Happy Days Are Here Again
There has been a steady stream of articles in recent years about the importance of employee engagement. I wrote my first story about this more than a decade ago. And I’ve written and read many more in the years since.
The common thread of most of these pieces is that many workers are not engaged in their work. These articles typically equate the importance of employee engagement to company success. And they offer tips on how companies can create more engaging environments for their workers.
Here are some stats and commentary from a couple of recent employee engagement articles.
This one, by Noreen Seebacher of Arke, suggests that employees want a sense of achievement, belonging, meaning, and purpose. And they want to be happy; that all makes sense.
She also offers up this data:
• More than 3 million of people here quit their jobs in October, according to the U.S. Bureau of Labor Statistics.
• About 12 percent of employees leave their jobs voluntarily each year, according to the 2016 Human Capital Benchmarking study from the Society for Human Resource Management.
• Fifty-one percent of the U.S. workforce not engaged, according to Gallup. But those businesses with high employee engagement are 17 percent more productive and have 41 percent less absenteeism.
In another employee engagement piece, Mike Kappel, founder and CEO of Patriot (News - Alert) Software LLC, says businesses that want to improve employee engagement should provide training, do goal settling, acknowledge their employees, and help develop their people.
And a new article by Entrepreneur even suggests that corporate charity can inspire greater employee engagement.
“In organizing and offering charitable opportunities for employees,” the piece says, “companies can create strong traditions, which promote a sense of pride and ownership among employees.”
That may be true. But I would suggest that employee engagement is a very individualized thing because each employee is an individual.

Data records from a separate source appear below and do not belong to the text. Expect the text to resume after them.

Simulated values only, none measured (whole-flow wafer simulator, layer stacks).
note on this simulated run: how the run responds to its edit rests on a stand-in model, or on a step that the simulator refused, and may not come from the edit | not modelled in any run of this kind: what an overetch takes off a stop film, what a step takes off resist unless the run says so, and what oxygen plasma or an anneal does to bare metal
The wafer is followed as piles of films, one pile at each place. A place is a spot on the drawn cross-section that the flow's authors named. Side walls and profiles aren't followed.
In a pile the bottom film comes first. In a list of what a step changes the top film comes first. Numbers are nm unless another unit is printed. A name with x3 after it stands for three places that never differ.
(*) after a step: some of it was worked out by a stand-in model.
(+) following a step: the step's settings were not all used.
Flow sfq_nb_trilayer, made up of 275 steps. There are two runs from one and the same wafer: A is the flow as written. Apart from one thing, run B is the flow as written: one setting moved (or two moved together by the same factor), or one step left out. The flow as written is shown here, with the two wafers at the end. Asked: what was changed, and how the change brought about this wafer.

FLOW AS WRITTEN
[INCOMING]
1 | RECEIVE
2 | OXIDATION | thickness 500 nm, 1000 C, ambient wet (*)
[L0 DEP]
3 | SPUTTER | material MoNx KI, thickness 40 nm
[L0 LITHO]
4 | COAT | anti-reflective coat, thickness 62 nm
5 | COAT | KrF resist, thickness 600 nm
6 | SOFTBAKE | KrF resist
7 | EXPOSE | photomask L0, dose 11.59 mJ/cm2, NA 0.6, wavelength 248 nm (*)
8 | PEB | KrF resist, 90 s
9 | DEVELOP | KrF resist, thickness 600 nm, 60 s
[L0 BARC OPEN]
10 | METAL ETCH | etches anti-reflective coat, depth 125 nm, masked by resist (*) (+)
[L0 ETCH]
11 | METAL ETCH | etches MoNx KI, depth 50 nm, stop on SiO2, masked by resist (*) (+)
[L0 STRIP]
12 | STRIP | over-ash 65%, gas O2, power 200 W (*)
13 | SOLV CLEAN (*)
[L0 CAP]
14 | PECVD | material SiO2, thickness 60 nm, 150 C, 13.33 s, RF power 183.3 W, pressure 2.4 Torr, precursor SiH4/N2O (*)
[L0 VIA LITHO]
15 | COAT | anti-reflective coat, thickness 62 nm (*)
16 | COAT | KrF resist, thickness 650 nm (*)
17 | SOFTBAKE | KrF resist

I do agree that feeling like you know what you’re doing goes a long way in being happy on the job. So instruction on tasks and having someone who is available and helpful when you have questions is really important.
Encouraging employees to share their opinions, implementing their suggestions when they make sense, and recognizing them for that input is also something most workers would probably appreciate and gain satisfaction from.
And when you are presented with new but manageable challenges while having the opportunity to make more money, get an elevated title, and/or reap other benefits can also keep work life engaging.